Computer-assisted retrosynthesis planning has existed for decades. What's changed recently is that the tools have become practical enough to use routinely, rather than as a last resort after the chemist is already stuck.

How Retrosynthesis Planning Actually Works

The problem in retrosynthesis is straightforward to state and hard to solve: given a target molecule, identify a sequence of known chemical reactions that can build it from available starting materials. Working backwards from the target, you break bonds according to known transforms — a Suzuki coupling, an amide bond formation, a reductive amination — until you reach commercially available precursors. Each step in the retrosynthetic tree represents a reaction that needs to work with the specific substitution pattern of your actual molecule, not just the generic transform.

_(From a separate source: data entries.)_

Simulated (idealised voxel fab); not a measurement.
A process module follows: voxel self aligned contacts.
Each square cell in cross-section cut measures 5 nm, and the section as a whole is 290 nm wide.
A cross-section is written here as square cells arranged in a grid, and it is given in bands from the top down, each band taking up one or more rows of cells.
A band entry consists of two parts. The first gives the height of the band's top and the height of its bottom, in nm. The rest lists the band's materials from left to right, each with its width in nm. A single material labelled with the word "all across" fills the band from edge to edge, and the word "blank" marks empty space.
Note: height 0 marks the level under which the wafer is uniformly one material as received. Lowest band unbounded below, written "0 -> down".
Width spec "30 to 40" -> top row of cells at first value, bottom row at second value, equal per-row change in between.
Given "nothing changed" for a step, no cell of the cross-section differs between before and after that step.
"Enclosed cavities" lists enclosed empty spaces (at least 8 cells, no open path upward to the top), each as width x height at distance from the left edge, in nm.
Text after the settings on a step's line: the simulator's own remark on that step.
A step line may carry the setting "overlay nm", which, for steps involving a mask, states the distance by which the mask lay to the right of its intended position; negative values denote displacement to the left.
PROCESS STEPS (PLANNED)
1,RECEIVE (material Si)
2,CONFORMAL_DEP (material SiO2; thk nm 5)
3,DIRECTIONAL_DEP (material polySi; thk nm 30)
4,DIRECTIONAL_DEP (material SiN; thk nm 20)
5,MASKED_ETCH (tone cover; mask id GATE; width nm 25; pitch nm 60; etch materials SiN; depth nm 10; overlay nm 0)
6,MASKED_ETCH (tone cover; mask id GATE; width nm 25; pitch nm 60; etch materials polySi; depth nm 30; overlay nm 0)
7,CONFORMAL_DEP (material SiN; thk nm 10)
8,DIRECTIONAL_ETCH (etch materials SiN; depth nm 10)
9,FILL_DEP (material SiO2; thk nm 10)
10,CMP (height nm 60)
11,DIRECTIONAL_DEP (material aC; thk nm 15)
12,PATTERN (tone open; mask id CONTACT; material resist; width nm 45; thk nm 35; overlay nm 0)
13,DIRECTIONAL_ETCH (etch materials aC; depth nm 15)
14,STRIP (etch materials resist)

Modern AI retrosynthesis tools are trained on millions of published reactions from the chemical literature and patent databases. The model learns which bond disconnections are most likely to succeed based on the substrate, which reaction conditions are typically required, and what functional group incompatibilities to avoid. Given a target structure, it generates a ranked list of retrosynthetic routes, estimates the number of steps for each, and flags potential problem areas.

The output is a tree of proposed routes, not a single answer. The chemist still decides which route to attempt based on reagent cost, step count, yield expectations at each step, and practical considerations like whether any intermediate requires chromatographic purification that would be impractical at scale. The tool narrows the search space from effectively infinite to manageable.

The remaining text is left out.